# Moving fowards



## jackster (Dec 15, 2011)

I made my first post a little while back and have spent a ton of time reading thread after thread . I also picked up 2 fine scale modeler magazines and they have also been helpful .
I am waiting for a delivery today from Hobbby linc . I picked up 5 more kits and more importantly a ton of paint and supplies . I am very anxious to try out 2 basic airbrush kits I purchased I took the advice of some others on here and will try out these propellant based systems before spending decent money on a real setup with a compressor . Seemed like the badger airbrushes are well liked here and a dual action seemed to be the consensus . 

Now I need to figure out how to post pictures on here so I can get soe real critiques/tips on my builds . I am so looking foward to doing the German style molting cammo patterns Just with the info I've picked up from this site and I feel my builds are already improving greatly . Thanks to all of you who contirbute tips and advice . 

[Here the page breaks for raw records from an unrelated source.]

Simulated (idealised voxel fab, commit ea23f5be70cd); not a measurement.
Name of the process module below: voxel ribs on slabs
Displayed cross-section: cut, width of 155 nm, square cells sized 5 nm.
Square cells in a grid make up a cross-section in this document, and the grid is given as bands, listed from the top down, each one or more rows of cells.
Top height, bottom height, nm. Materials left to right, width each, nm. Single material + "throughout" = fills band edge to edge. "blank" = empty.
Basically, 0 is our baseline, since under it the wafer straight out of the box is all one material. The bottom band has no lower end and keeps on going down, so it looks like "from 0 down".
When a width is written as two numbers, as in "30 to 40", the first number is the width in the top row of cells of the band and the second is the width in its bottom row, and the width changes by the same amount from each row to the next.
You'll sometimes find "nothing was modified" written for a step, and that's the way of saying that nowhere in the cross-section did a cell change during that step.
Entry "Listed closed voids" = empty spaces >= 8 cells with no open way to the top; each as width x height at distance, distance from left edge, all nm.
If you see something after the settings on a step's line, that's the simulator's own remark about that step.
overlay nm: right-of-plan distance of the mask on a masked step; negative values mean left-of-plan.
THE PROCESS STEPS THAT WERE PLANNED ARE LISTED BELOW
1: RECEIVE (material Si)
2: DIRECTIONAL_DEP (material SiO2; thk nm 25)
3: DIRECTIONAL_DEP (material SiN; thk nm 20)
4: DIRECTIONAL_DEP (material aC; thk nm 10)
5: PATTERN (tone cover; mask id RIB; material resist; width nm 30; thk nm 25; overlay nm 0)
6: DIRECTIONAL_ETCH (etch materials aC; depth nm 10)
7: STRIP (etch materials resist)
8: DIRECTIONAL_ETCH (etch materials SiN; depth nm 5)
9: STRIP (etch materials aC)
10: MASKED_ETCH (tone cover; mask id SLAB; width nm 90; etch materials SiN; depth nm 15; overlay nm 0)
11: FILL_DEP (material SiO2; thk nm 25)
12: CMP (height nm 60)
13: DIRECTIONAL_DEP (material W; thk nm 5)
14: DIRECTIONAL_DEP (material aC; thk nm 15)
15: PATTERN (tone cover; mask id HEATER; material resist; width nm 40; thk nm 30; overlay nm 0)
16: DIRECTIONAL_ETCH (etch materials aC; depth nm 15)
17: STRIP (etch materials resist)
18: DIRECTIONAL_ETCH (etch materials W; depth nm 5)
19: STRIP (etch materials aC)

As a guy who hadn't built a model in 32 years this site has been a godsend . Hopefully I will get some pics of my builds on here in the very near future . 

Keep up the good work !


----------



## herman1rg (Dec 15, 2011)

Go for it and enjoy.


----------



## Airframes (Dec 15, 2011)

Look forward to seeing some pics of your work, and don't be afraid to ask if you need help or advice.


----------



## vikingBerserker (Dec 15, 2011)

Very cool, and welcome to the "I hadn't built a model in 20+years" club!


----------



## Aaron Brooks Wolters (Dec 15, 2011)

This place is great ain't it?


----------



## Gnomey (Dec 15, 2011)

Looking forward to seeing your work. Glad you like the place.


----------



## Matt308 (Dec 15, 2011)

Don't hide in the woodwork. Welcome.


----------



## jackster (Dec 15, 2011)

Hey guys things have already changed since my last post. I did some basic airbrushing with the propellant setup and showed my wife the difference (what a big difference ) and she agreed to buy me a real airbrush setup and compressor for Christmas . 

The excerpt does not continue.